Company names, slogans or any kind of corporate text tend to make a t-shirt design feel like an ad. If your company has brand imagery to work with (Lyft’s fuschia mustache or Mailchimp’s mascot, for example), drop the sales pitch and focus on the art.
T-shirts for events and conferences
If you’re hosting a conference, you’ve got an audience that’s already invested enough to purchase a ticket, so t-shirt sales should be a no-brainer. An event shirt is a great way to create memorabilia that participants can look back on. If your conference is challenge-based (like a hackathon or artist’s workshop), your shirt becomes a kind of badge or proof of the wearer’s accomplishment. It’s like those shirts you get for surviving a hurricane, which is a “natural event,” I guess.
Take advantage of recurring events like an annual festival by upping your design ante each time you hold your event. Treasure Island Music Festival, for example, reimagines the same brand image—a capsized pirate ship—every single year. The new designs imply that every festival will be different and better than the last. Plus, each t-shirt becomes a collector’s item for participants—both of which encourage repeat attendance.
A clever twist on a classic design never fails. Salesforce’s Dreamforce conference celebrates San Francisco and its tech community by evoking the iconic “I Heart NY” t-shirt. Similarly, Yammer’s hackday t-shirt plays on the Back to the Future logo, trusting its community of (ahem) computer enthusiasts will appreciate a geeky 80’s reference.
T-shirts for parties and celebrations
Ever regret that Friday night you sat on the couch watching Netflix with a bucket of ice cream, and you checked your social media feed only to witness the photo deluge of your friends enjoying that party you were currently too (*cough*) busy to attend? Yeah, me neither… Man, that FOMO feeling is killer. Now imagine if everyone was wearing the same t-shirt.

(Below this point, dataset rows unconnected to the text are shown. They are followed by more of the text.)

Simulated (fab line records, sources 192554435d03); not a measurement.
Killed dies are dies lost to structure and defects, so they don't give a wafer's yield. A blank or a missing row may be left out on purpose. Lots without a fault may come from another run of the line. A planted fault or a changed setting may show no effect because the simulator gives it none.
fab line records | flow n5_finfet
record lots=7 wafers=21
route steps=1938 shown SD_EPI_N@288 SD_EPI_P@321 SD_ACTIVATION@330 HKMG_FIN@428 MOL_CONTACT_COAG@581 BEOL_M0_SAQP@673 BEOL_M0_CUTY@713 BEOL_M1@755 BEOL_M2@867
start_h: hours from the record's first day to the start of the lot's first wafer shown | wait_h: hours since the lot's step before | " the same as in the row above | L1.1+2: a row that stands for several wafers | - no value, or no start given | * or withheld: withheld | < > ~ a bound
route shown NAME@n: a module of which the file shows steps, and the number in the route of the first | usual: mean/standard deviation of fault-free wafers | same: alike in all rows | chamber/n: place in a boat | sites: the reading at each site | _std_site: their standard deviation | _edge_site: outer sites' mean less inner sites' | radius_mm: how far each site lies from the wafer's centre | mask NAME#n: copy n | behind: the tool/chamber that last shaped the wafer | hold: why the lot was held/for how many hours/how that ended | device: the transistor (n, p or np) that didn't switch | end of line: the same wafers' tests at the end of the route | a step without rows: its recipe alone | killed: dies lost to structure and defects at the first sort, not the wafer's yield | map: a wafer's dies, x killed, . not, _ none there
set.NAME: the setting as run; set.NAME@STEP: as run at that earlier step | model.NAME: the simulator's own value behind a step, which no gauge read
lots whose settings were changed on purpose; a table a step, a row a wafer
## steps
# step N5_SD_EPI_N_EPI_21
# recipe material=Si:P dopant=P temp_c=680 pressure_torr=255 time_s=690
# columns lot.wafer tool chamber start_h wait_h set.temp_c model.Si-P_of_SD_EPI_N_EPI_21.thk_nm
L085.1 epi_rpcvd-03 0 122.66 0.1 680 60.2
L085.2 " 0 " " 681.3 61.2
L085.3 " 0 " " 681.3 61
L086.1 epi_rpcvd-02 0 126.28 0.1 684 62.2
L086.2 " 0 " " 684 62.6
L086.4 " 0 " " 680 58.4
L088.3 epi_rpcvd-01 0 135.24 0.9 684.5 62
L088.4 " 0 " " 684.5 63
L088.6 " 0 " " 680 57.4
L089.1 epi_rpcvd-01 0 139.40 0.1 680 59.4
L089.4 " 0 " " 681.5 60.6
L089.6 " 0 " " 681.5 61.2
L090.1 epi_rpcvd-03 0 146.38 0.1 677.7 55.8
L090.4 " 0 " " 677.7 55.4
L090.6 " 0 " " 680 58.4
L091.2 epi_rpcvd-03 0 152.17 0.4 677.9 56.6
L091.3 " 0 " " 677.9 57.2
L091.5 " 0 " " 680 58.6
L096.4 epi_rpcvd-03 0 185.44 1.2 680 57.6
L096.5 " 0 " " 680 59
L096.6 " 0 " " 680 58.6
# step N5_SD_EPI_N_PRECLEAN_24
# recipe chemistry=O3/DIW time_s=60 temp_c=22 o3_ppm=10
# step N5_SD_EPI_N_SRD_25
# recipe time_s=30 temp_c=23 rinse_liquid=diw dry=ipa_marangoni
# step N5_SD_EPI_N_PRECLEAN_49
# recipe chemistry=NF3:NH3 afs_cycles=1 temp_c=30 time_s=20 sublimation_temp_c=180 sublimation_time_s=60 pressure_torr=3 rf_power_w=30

The ultimate party shirt marks partygoers as members of an exclusive group, and it can also be another badge of honor. After all, depending on how much alcohol is involved, epic parties need to be “survived.”
While a t-shirt for your average house rager might be a little much, it’s a must for milestone events like birthdays or for large-scale parties like Mardi Gras.
T-shirt designs for parties can be a smart move for retailers as well. Take advantage of the “ugly Christmas sweater party” trend by designing an “ugly Christmas t-shirt.” And remember, it’s party time so keep it light and humorous. You know, like a Reagan, beer bong theme.
T-shirts for sports and athletics
Nobody—not coaches, not commentators, not even players themselves—is as passionate about sports as sports fans. Just ask these people. In this case, total and complete obsession is definitely a good thing. So, cater to it.
While sports enthusiasts might be willing pledge their allegiance with a loud t-shirt, that doesn’t mean you get to slack off by lazily slapping the team’s logo on it. Try reimagining your logo, like the Chicago Cubs. Or take a cue from the San Jose Sharks, who dressed up the sleeves and collar to make it look like a jersey.
A sports t-shirt also doesn’t have to be specific to any team or player. It can be used to appeal to an entire sports community, like this football illustration or Keith Haring-inspired skateboard t-shirt.
T-shirts for bands and musicians
Your favorite shirt can be like your favorite song—something you go back to again and again and it never wears out. Great music is something special, and great music on a t-shirt is even better.
Band t-shirts are staple at most concerts, and for good reason. Just like sports fans, music lovers want to identify themselves as fans and find others like them—especially if their favorite band isn’t very well known. T-shirts help promote musicians, but also build the fan community around them.
Music is already art, so there are very few constraints on what a band t-shirt design can convey, though it shouldn’t stray too far from the mood of the music itself. Ghost Trails, for example, is self-described dark folk band, and their t-shirt emphasizes dark lines and pagan imagery. Lowers is more concerned on expressing genre with a vintage design that harkens back to 70s and 80s metal and punk.
A band t-shirt should be more than your band logo or album artwork slapped onto the shirt. But similar to album art, this is another chance to creatively express your album’s themes, musical style or reference a specific song. Tame Impala’s Elephant and this Radiohead t-shirt achieve all three.
T-shirts for schools and universities
Short of walking around with their diploma around their neck, college apparel is the best way for students and alumni to express pride in their university. You love your school, so show it off.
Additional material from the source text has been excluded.